"What is your preferred way to sit on the ground (with no chair)?"
Depends on the weather. If it's not raining, after my internal "take a break" alarm goes off, I'll begin to scout around for a nice spot to sit down. By nice I mean moss, grass, a log, a tree stump, or a flat rock. My favorite is probably a big mossy log or rock where the moss from the ground has grown like a big rug over everything. I'll check for bugs and such, then I'll just plop down right on the ground. If it's sunny and dry out, I won't get wet at all. If it's cooler and maybe rained the day before, it might be a little damp, but I usually don't care. I wear either thicker nylon hiking pants or thinner nylon running pants, so at worst the seat of my pants will be slighly damp, and this dries off after like 5-10min of hiking after my break.

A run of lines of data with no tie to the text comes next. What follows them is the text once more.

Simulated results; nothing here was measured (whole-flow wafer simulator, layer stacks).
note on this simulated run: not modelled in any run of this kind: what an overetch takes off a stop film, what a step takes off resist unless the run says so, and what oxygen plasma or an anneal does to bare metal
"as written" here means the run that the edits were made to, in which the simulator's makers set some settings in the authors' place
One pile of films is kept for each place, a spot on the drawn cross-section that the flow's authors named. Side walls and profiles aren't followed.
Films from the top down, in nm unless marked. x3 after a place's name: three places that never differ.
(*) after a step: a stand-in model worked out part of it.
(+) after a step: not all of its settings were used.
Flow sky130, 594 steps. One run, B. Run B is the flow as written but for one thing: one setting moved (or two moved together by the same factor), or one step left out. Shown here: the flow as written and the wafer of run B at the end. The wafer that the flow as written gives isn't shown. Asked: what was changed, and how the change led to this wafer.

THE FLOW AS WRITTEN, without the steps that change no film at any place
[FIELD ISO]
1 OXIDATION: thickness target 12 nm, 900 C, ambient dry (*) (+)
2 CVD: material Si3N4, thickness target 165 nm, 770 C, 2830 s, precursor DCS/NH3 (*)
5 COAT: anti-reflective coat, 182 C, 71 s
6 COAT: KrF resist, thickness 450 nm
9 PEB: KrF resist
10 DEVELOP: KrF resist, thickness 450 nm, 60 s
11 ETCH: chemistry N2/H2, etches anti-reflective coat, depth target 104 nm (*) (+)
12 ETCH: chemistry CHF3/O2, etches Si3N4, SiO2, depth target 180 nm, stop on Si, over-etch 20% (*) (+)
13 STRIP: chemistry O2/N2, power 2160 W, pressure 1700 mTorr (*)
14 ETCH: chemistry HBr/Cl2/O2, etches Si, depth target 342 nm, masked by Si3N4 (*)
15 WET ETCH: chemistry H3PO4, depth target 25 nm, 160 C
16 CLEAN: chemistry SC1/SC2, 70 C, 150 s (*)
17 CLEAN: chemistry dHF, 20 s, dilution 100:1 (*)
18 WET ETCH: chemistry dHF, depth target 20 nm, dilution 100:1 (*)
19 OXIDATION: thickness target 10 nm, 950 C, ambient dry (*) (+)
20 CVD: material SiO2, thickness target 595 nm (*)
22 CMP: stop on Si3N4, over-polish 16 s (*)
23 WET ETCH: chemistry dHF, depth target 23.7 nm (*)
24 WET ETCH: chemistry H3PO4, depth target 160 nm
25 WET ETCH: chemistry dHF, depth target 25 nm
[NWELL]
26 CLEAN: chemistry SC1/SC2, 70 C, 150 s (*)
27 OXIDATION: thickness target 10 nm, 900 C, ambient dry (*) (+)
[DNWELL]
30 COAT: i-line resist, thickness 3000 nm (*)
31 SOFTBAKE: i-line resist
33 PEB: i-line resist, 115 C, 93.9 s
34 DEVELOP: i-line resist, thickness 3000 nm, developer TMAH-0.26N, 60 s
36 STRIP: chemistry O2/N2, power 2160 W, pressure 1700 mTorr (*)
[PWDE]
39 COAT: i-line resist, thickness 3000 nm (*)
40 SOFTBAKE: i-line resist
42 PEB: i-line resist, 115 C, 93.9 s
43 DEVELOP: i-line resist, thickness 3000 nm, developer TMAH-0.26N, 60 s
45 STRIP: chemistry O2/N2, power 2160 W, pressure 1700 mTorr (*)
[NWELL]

If it is my ideal spot of mossy ground/log, then I use the log as back support. Otherwise I am fine without back support sitting cross-legged or with my legs propped up in front of me. If I need to rest my body more, I'll lay on my side with one elbow as support and alternate between elbows--but it's rare that I am this tired. If I am really tired, which again is rare, then I will break out my ground cover(s)--cut up garbage bag (40g) and/or small foam pad (57g or 40g depending on what backpack I am using)--and just lay down, maybe take a nap, and use my pack as a pillow.
If it is raining or if I am in a location that is less than ideal (i.e. no moss or grass), then I will look for a big tree to sit under. I big pine tree is usually the choice, and will have a bed of old pine needles under that helps with padding. I have found trees big enough and with enough branches to eat lunch under during moderate rain and be fairly dry. On some rare occasions there are other natural shelters I have also used to sit under, like under cliff overhangs or under lop-sided boulders. Depending on how soaked the ground is or how wet I already am, then I may or may not take out my ground cover--it's about 50/50.
If I am in an area, like a big hill or very rocky terrain, that lacks these more ideal rest stops to sit on the ground, then I will just sit on bare stone. If the stone is rough or of my rear end gets cold in cooler seasons then I will take out my foam pad--this is also about 50/50. If it is raining and I am stuck in this less than ideal terrain for a break, I'll just keep hiking until I'm back in the woods again--which is usually not that long, given my location.
Then of course there is just plain good luck. Sometimes on marked trails here there are trail shelters or benches, and I will pass them around the same time as I want to take a break.
In the winter when there is snow on the ground, well this makes things all the more easy. I just look for a spot that is flat, poke around for anything that might not be good to sit on under the snow, get out my small foam pad and sit down. I suppose I might as well explain my two different foam pads while I am at it, since I've already given a complete breakdown of my sitting on the ground routines and preferences. So my go-to packs are a Zpacks Zero (frameless, obviously) and a Zpacks Arc Blast. My foam pad for the Zero is a smaller foam rectangle that acts as my pack's support and so I don't feel my gear poking me in the back, and also acts as a sit/kneel pad as well as supplimentation to my sleep system (e.g. under my legs or as a stand-alone torso pad). My foam pad for my Arc Blast is slightly larger so that I can roll it up a bit and strap it to the base straps. Same applies to how it functions, only that with this pack I don't need any back support, of course.
This concludes the most detailed account of how I sit down out in nature I have ever written (or thought of at once), because what else am I going to do with a toddler that is taking their afternoon nap right next to me? Moving might wake them up, and I've already checked my email and reddit, so this will suffice as the next best time killer I guess?
I have never felt the need to own a portable backpacking chair, and consider my breaks to always be very comfortable in general when they are spent on the ground. No feeling sore or stiff or uncomfortable... well, ever, that I can recall.